The iconography of the armed sacrifice should be seen as broadly Italic, and Vergil's word pictures belong to his "Italicizing" strain. There was a freestanding sculpture group of the joint sacrifice by Romulus and Tatius that stood on the Sacra Via near the Temple of Jupiter Stator (itself reputedly founded by Romulus) toward the foot of the Capitoline Hill (Servius ad Aen. 8. 639–41); this or a similar group seems to have existed already in the Republican period, when it was the probable model for many coniuratio scenes: two warriors stick a pig with their swords as part of the religious ceremony by which military oaths of alliance were taken. Since this fetial rite included a sacrifice, not only of the pig but of other victims, it belongs to the category of sacrifices paludatus or "in armor."

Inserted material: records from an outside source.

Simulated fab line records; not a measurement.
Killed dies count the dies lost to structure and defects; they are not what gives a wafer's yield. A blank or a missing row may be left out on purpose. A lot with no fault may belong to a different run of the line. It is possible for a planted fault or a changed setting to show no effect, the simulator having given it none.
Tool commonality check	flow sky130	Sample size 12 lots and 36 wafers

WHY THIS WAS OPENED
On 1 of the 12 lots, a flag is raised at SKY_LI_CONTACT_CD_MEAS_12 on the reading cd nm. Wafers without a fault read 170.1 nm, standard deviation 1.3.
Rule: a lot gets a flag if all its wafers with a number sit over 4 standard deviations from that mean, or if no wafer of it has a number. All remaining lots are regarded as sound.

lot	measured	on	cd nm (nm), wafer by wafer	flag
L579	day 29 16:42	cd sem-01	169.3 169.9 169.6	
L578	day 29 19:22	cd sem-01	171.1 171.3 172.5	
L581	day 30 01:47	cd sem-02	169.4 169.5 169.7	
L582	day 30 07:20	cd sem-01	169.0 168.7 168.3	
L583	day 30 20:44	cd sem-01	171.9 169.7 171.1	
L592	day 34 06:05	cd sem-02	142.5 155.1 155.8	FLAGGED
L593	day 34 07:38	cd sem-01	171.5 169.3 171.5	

Images of the rite first turn up on the gold staters of the Second Punic War (fig. 96); the type is used again in Rome in the later Republic (137 B.C.).[3] In the private sphere it occurs on gems and glass pastes up into the later first century B.C. (fig. 95).[4] We have a sure case of this rite being employed in the historical period of the late Republic, and being so depicted: the Italian forces of the Social War minted a type with a number of warriors on either side of the pig all sticking the unfortunate victim with their swords at once, signifying a pact of alliance between all the anti-Roman contingents.[5]

The armed sacrifice and its depictions were therefore not avoided in Republican Rome and Italy. The BR panel showed the imperator Tiberius performing another recognizably fetial rite involving military oath taking, though not the pig sticking associated with the foedus or coniuratio ; his is the taking of vows to Jupiter at the outset of a military campaign (see below).